Over 65 years ago, in 1904, this court first enunciated the rule that the standard by which a voter’s signature on a nomination paper was to be tested was his signature as it appeared on the voting list. Attorney General v. Clarke, 26 R. I. 470, 59 A. 395. The court ruled that this standard excluded the use of abbreviations and initials unless they appeared on the voting list. The statute at issue before the court was G. L. 1896, chap. 11, sec. 13. The relevant part thereof reads as follows: “Each voter signing a nomination-paper shall add to his signature his place of residence * * This holding in the Clarke case was later followed in Stone v. Waterman, 70 A. 1009 and Dupre v. St. Jacques, 51 R. I. 190, 153 A. 240. In Dupre the court pointed out that the voting list was made up of an alphabetical list of the names of those persons who were qualified to vote together with the address of their residence so far as this information could be ascertained from the “registry book” and from such other evidence as the board might require in the case of any name appearing on the list. The court then went on to say that if a person wrote his name in the registry book and it appeared on the voting list as it was written in the registry book, it was not unreasonable to require such a person to sign his name in the same form when he signed a nomination paper. The statute in the Stone and Dupre cases was identical with the statute cited in Clarke and it remained unchanged until May 28, 1947.

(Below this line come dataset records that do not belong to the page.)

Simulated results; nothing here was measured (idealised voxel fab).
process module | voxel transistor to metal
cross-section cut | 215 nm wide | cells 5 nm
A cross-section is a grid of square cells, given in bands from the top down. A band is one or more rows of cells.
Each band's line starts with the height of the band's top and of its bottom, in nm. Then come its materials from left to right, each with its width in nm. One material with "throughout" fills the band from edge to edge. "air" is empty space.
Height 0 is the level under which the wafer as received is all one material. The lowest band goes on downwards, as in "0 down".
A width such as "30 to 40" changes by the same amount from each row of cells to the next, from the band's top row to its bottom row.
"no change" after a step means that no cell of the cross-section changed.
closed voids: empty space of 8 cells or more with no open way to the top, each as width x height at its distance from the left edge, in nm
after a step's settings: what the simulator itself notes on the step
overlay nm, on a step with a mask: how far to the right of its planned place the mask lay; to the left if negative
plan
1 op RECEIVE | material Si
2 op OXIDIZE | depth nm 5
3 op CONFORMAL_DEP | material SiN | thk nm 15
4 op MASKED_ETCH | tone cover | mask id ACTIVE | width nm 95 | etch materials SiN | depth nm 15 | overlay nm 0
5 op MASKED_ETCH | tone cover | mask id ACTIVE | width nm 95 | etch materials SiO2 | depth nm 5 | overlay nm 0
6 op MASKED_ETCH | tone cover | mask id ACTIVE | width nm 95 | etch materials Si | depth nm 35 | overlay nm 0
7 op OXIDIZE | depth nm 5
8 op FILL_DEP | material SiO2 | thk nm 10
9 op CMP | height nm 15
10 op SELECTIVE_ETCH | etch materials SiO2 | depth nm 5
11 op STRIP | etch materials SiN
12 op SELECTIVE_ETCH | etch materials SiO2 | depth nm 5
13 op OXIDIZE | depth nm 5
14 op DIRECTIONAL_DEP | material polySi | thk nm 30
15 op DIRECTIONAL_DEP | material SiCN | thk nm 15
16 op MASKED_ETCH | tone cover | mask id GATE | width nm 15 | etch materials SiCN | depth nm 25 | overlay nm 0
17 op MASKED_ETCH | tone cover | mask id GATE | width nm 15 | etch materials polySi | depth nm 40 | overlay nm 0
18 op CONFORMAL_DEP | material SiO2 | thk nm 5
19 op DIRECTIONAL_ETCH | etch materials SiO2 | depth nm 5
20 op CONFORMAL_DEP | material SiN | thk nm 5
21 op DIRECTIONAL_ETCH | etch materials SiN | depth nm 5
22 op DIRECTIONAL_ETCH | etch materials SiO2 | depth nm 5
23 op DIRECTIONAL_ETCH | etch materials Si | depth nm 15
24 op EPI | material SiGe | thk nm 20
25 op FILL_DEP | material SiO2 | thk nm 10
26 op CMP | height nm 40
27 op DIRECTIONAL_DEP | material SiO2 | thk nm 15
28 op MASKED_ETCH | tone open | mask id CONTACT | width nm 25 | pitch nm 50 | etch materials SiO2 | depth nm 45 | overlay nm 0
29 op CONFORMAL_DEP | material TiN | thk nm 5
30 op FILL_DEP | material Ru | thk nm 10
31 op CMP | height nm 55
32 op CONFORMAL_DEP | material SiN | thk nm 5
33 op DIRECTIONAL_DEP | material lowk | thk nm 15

On that day, the Governor approved the provisions of P. L. 1947, chap. 1886, better known as the direct primary law. Up to that time, the parties’ candidates were chosen by a caucus or convention. One of the purposes of this legislation was to give the members of a political party a greater voice in the selection of party candidates and party officials. Section 10 of the new legislation read that “Every voter signing a nomination duplicate shall sign in person with his name as it appears on the voting list and the place where he is then living, with the street number, if any * * The legislation was to take effect on July 1, 1948. Different primary days for each party were scheduled for September 1948. The State Board of Elections was empowered to make such rules as it deemed would promote the objects and purposes of the legislation and to render an annual report in writing to the General Assembly embodying any amendment it believes should be made to the act.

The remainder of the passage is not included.